Extension Dictionaries

From Apache OpenOffice Wiki
Jump to: navigation, search

Already provided configuration entries

Each implementation of spell checker, hyphenator or thesaurus needs to have an entry in the configuration (i.e. the file Linguistic.xcu) stating its implementation name (for purposes of identification) and the file format names of the dictionaries it can handle. More than one file format can be listed if supported.

The dictionary file format names for the current Apache OpenOffice linguistic are

  • DICT_SPELL
  • DICT_HYPH and
  • DICT_THES


Thus the respective entries do look like this:

  • Spell checker entry
<node oor:name="ServiceManager">
    <node oor:name="SpellCheckers">
        <node oor:name="org.openoffice.lingu.MySpellSpellChecker" oor:op="fuse">
            <prop oor:name="SupportedDictionaryFormats" oor:type="oor:string-list">
                <value>DICT_SPELL</value>
            </prop>
        </node>
 
        ... entries for other spell checkers ...
    </node>
</node>
  • Hyphenator entry
<node oor:name="ServiceManager">
    <node oor:name="Hyphenators">
        <node oor:name="org.openoffice.lingu.LibHnjHyphenator" oor:op="fuse">
            <prop oor:name="SupportedDictionaryFormats" oor:type="oor:string-list">
                <value>DICT_HYPH</value>
            </prop>
        </node>
 
        ... entries for other hyphenators ...
    </node>
</node>
  • Thesaurus entry
<node oor:name="ServiceManager">
        <node oor:name="org.openoffice.lingu.new.Thesaurus" oor:op="fuse">
            <prop oor:name="SupportedDictionaryFormats" oor:type="oor:string-list">
                <value>DICT_THES</value>
            </prop>
        </node>
 
        ... entries for other thesauri ...
</node>


The only link between one of the above services and the dictionaries to be used by them is the name of the dictionary format. When invoked the services are required to check in the configuration which dictionaries they can make use of and thus establishing their set of dictionaries to use. This is done by looking at the format names of the configured dictionaries.

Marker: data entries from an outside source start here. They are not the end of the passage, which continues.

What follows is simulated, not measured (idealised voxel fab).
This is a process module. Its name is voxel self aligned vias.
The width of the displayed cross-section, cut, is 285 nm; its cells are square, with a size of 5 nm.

Dictionary entries (must be provided)

The entries that are still missing and need to be provided are those for the dictionaries. Each dictionary must have an entry of its own.

An entry consists of

  • a unique name (the node name in the configuration)
  • a list of file locations (only the ones actually needed by the service implementation)
  • a single format name and
  • a list of ISO-names for locales listing the languages the dictionary may be used for

Please note that there is no specified order to the list of files provided in the Locations property. Also it is the implementations task to distinguish between those files and their potentially different use by their name only.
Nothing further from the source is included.